Figure 1-21.Frequency-modulation chart.
The frequency regularly changes 40 megahertz with respect to time; therefore, its value at any time
during its cycle can be used as the basis for computing the time elapsed after the start of the frequency
cycle. For example, at T0 the transmitter sends a 420-megahertz signal toward an object. It strikes the
object and returns to the receiver at T1, when the transmitter is sending out a new frequency of 440
megahertz. At T1, the 420-megahertz returned signal and the 440-megahertz transmitter signal are fed to
the receiver simultaneously. When the two signals are mixed in the receiver, a beat frequency results. The
beat frequency varies directly with the distance to the object, increasing as the distance increases. Using
this information, you can calibrate a device that measures frequency to indicate range.

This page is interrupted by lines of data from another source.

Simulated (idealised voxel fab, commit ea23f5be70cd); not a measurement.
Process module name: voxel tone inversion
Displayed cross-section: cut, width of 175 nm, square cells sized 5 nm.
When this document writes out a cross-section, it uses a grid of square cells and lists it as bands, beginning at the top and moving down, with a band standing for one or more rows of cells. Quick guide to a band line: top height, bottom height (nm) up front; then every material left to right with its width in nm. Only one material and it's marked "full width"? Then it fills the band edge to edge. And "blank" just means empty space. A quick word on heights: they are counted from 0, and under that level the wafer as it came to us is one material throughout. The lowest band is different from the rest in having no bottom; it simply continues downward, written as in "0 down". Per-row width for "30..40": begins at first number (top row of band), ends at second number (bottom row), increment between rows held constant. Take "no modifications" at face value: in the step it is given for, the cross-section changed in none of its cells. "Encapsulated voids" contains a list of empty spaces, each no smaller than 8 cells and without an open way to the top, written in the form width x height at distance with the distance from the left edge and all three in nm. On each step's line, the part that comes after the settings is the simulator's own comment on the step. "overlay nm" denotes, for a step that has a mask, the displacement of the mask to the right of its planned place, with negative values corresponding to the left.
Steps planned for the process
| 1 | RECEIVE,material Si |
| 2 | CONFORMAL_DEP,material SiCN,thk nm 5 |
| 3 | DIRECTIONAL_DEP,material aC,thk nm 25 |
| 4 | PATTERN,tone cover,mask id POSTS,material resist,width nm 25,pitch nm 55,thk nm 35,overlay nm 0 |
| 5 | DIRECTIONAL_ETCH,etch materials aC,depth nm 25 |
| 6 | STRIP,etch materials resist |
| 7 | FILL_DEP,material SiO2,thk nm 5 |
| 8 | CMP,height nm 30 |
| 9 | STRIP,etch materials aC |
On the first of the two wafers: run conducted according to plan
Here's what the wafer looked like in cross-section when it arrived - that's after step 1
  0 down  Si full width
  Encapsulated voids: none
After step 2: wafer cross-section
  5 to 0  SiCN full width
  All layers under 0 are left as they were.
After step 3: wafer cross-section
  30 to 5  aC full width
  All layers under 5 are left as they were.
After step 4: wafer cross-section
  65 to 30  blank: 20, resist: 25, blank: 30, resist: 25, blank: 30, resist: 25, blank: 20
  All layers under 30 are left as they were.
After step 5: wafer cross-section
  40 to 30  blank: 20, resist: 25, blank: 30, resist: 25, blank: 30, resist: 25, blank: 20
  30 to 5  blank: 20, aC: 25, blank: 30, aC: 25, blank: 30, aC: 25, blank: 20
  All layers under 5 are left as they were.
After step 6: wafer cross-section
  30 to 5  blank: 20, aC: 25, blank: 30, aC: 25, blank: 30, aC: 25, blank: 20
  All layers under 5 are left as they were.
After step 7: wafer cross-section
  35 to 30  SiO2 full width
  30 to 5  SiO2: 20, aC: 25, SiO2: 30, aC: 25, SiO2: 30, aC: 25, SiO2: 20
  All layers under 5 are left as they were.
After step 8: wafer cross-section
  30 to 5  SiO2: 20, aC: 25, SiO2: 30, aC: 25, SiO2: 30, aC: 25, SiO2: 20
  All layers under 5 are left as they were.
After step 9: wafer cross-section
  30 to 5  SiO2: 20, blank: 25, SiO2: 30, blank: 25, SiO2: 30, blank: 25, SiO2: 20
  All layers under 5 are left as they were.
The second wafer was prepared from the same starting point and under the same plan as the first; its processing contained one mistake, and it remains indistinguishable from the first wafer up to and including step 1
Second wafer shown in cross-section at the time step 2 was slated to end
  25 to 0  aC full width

This system works well when the detected object is stationary. It is used in aircraft altimeters which
give a continuous reading of the height above the earth of the aircraft. The system is not satisfactory for
locating moving objects. This is because moving targets produce a frequency shift in the returned signal
because of the Doppler effect; this affects the accuracy of the range measurement.
The pulse-modulation method of energy transmission was analyzed to some extent earlier in this
chapter. As the previous discussions indicated, radio-frequency energy can also be transmitted in very
short bursts, called pulses. These pulses are of extremely short time duration, usually on the order of 0.1
microsecond to approximately 50 microseconds. In this method, the transmitter is turned on for a very
short time and the pulse of radio-frequency energy is transmitted, as shown in view A of figure 1-22. The
transmitter is then turned off, and the pulse travels outward from the transmitter at the velocity of light
(view B). When the pulse strikes an object (view C), it is reflected and begins to travel back toward the
radar system, still moving at the same velocity (view D). The pulse is then received by the radar system
(view E). The time interval between transmission and reception is computed and converted into a visual
indication of range in miles or yards. The radar cycle then starts over again by transmitting another pulse
(view F). This method does not depend on the relative frequency of the returned signal or on the motion
of the target; therefore, it has an important advantage over cw and fm methods.